So, yes, there is a cursor. Pressing and holding the left mouse button makes Naija swim towards it; clicking again puts on an additional burst of speed. Call it cursor-based directional movement, as opposed to clicking on a destination for the avatar to go to like in a typical point-and-click adventure game (which we might call cursor-based positional movement). This isn’t the only game with cursor-based directional movement I’ve ever seen, and it isn’t usually my favorite thing: if all I’m indicating is a direction, I might as well be using a joystick, and if I’m indicating a position as well, I want the game to understand the position I’m pointing to as a position. But somehow, it feels pretty good here, and I think it has to do with the dynamics of moving in water. Unless you’re moving very slowly, you never have really precise control over your position. You accelerate, you swerve around, and you glide to a stop. Even your direction of movement isn’t absolutely under your control, because it takes a moment to swerve; although it’s not compensating for digital controls like Ecco, it’s still smoothing out your motions, processing your inputs into something that Naija can actually swim. If you’re not in absolute control of your position or your velocity, giving the game a continuously-updated spot to aim for is just about the right way to describe the amount and kind of control you really have.
Does progress eventually require getting more precise with the mouse? I played up to about the point where you open a door with a song, but I only have a touchpad (and one button) and was a little worried that the less precise controls of the touchpad would get me killed a lot, especially because I’m kind of a klutz.
I haven’t completed the game yet, but I have yet to see a place where I needed to be very precise. Movement is tolerant of error, and your fireballs home in on the enemy nearest to where you fire them. Throwing thorn seeds is a bit tricky, but that’s more because they’re subject to gravity and don’t go exactly where you aim them.
There was one place where the game asked me to move the cursor in circles around Naija to make her roll, which I found very difficult with my trackball. I had to look up how to do that with the keyboard in order to get past it. But that part sounds a lot easier with a trackpad anyway.
Frankly, your lack of a second mouse button seems like a bigger worry to me. This game is really set up for one hand on WASD and arrow keys, the other on a two-button mouse. Moving and firing at the same time seems like it would be awkward if you had to use the keyboard for firing.

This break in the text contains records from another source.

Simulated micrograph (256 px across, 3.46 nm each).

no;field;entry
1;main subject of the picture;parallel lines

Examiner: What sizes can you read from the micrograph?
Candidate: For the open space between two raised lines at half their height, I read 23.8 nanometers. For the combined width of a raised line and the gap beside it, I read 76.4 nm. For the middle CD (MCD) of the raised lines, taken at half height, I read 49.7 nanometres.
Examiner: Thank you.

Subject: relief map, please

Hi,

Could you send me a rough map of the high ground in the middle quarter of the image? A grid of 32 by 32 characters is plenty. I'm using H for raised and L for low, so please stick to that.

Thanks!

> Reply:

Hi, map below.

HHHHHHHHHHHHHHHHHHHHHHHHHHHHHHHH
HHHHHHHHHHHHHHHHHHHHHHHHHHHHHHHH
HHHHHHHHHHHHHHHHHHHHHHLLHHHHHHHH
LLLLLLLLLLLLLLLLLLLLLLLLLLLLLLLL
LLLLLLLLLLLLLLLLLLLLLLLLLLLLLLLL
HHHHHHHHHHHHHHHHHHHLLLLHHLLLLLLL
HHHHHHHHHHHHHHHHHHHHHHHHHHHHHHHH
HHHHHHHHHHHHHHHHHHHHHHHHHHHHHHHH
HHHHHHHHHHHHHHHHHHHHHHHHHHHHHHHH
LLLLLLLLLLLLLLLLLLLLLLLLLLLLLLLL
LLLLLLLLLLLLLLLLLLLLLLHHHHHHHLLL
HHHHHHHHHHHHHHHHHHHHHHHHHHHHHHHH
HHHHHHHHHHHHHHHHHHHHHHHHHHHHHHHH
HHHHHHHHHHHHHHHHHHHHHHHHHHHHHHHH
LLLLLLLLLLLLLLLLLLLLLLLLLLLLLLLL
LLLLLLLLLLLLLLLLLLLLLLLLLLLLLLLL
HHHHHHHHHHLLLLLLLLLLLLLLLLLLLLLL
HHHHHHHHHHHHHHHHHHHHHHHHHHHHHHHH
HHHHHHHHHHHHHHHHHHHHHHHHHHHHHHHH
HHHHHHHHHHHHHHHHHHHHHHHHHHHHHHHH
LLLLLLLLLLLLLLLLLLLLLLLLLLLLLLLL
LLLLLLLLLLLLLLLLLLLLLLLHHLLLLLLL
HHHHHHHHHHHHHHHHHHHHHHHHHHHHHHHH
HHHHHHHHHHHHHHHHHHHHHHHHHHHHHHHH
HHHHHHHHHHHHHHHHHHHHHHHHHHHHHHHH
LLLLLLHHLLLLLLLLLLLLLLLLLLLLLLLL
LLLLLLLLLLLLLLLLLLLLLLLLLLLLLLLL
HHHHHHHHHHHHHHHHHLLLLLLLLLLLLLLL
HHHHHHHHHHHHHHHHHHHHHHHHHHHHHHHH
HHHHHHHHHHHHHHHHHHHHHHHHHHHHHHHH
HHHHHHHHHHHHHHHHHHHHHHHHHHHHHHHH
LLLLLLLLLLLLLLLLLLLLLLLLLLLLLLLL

Spinning on the touchpad would be bad enough, I think, judging by the game where I had to do it (“[together]” by OneMrBean/Michael Molinari) — hooray for the R key. I can right-button by hitting the control key, so maybe that works for me; though I’m not sure how I’d be able to pull the trick where I hit both buttons.
Anyway, this seems like I should give it another shot, and though I’m still a bit confused about what I’m doing (I can remove creatures’ shells, but why do I want to?) I think I even know where I can go from my save point — I’m in the Song Cave.